Interference

12PHY - Wave Systems

Finn Le Sueur

2024

Ngā Whāinga Ako

Explain the interference of two wave patterns in terms of nodes, anti-nodes and path difference

Diffraction

When waves pass through an opening or bump against a barrier, they will diffract
Openings: The most diffraction occurs when the opening width and wavelength are similar

Barriers: Longer wavelengths diffract best around barriers e.g. AM radio has a longer wavelength than FM and can be better heard in the mountains
Notice that the wavelength does not change when diffraction occurs.

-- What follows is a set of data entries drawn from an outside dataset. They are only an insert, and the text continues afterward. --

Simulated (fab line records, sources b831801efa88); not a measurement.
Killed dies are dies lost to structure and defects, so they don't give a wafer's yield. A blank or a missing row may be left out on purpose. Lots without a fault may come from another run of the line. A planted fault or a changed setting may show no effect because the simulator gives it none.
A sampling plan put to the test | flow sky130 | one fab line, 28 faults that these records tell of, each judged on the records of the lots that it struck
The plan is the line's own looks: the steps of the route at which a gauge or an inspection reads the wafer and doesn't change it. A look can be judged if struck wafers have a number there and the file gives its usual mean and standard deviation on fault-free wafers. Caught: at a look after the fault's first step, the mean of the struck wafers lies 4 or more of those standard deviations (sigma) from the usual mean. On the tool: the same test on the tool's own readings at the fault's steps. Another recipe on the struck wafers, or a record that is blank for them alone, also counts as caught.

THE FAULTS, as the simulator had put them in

Constructive vs Destructive Interference

Recall the following:
- In phase waves constructively interfere
- Out of phase (180deg) waves destructively interfere
- Waves not exactly (180deg) out of phase partially interfere

Two Point Source Interference

Two point sources with the same frequency and amplitude are placed near each other
Their waves will interfere to create points of zero amplitude, and points of 2x amplitude of the original wave

Interference of Light

For light to interfere we need:
- Waves of the same frequency
- Waves with the same amplitude
- Waves with a stable phase relationship (coherent)
This is usually achieved by passing light from a single source through two very narrow and close slits.

Path Difference

Moving away from the centre point, the distance each travels becomes unequal
This means the waves will not keep a constant phase relationship
We call the difference in the distances that they travel the path difference

Worksheet

Collect a worksheet
Fill out the table by counting the number of wavelengths to each point
Use the table to determine the path difference for each of the anti-nodal lines
Highlight the statements in the two boxes on the second page
Finish the rest of the questions on the sheet

Calculating Path Difference

Path difference can be written as $pd$
Antinodal Lines: $pd = n\lambda$
Nodal Lines: $pd = (n - \frac{1}{2})\lambda$

Mahi Tuatahi

If you used the equations, verify by counting wavelengths on the diagram.
If you used the diagram, verify your answer by doing calculations.

Interference Formula

Assumption: The angle $\theta$ is small, therefore $\theta \approx \frac{x}{L}$

This assumption lets us formulate this equation which we can use to calculate a variety of things:

\[ \begin{aligned} pd &= \frac{dx}{L} \end{aligned} \]

pd = path difference
d = distance between the slits
x = distance of the fringe (bright spot) from the center
L = distance between slits and screen

What does it tell us?

\[ \begin{aligned} pd &= \frac{dx}{L} \newline \text{Rearranging for x and substiting $pd = n\lambda$:} \newline x &= \frac{n\lambda L}{d} \end{aligned} \]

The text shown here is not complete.